Sleep was so quiet and aimless. Why aimless? Because here in Mumbai people sleep only to get up. It’s sanctity as body’s way to replenish and rejuvenate is not recognized at all. In fact so much was the delight that I bought home the idea of calming my inner chaos completely before going to bed so that I experience a similar sleep regime. I have been fairly successful in doing the same (as I said in the beginning – some things change)

The nearest spot beyond which cars cannot proceed is Dasturi (also connoted as Aman lodge). After that it’s a 30-40 minute horse ride to Matheran, many people also easily walk it up. You can also take the toy train provided it’s functional and empty (as numbered limited seats are allotted). A peace loving town with cozy properties reminding every tourist of the old world charm where things were mended not thrown or replaced.  

Trip to Auli

Trip to Auli

Majestic mountains and untouched scenic beauty defines Auli. At a height of around 2500 meters from sea level Auli spells magic especially for people like us who hail from an illusionary busy city like Mumbai.  It brings you face to face with what survival is, because everything there just lies as it is, no tampering and slow development. You are surrounded by mountain ranges and golden sunshine spreading over the high peaks. Mt Nanda Devi is the magnificent of all, at a height of 7800 meters; the peak reminds you of how small you are in the scheme of things. People there are petite and hardworking used to the rough terrains. Joshimath is the closest town where you can get essentials from.
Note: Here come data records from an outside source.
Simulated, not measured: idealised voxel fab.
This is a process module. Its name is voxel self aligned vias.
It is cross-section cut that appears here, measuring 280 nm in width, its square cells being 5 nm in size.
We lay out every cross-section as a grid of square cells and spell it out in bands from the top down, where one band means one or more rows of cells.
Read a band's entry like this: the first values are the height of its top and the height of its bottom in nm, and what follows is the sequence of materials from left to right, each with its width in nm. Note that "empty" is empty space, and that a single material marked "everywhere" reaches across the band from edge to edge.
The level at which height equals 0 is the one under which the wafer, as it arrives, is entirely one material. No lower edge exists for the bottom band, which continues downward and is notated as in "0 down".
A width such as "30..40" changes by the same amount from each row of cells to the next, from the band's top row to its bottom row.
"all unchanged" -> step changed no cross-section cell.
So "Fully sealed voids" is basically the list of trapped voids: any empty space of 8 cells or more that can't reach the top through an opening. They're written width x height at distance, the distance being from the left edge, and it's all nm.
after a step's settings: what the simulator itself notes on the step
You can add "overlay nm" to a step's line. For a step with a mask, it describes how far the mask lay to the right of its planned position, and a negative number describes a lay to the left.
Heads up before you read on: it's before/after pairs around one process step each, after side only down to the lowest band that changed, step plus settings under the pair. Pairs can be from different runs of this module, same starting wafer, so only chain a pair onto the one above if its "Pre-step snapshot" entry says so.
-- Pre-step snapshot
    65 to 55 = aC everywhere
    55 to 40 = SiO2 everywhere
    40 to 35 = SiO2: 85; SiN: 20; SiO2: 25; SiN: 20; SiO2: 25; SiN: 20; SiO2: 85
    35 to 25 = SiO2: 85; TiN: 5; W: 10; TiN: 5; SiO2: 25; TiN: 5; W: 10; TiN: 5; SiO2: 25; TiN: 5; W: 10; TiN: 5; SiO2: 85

The silence draws you inwards, evening sets in as early as 6 pm, making you retreat to your rooms. You inevitably end up spending time with family or friends or self as the itinery is low key – not too much to do but lots to converse with.

We did a one day trip to Badrinath – the divine shrine which is a part of the Char Dham Yatra – considered auspicious by every Hindu. There were natural hot water (temperature is 40 degrees) Kunds where visitors take a bath before going inside the temple. The air was light, the skies were clear and a religious thread bonded all the devotees together.

We did a small trek too – the Gorson Bugyal trek, which is located at an altitude of 3000 meters. The kids were on mules while I and my better half tread along. The best thing about such treks is you walk at your own pace. The forests were quiet reminding me of the eternal truth that God created this Universe keeping poise in his heart.

There is a natural tuning with which He made birds, leaves, slopes, flowers, breeze – they appear to be different elements but in reality they are all one and we belong there too. Yes, we are just one of the elements. It is only in places like Auli that we get a chance to reconnect to our co elements.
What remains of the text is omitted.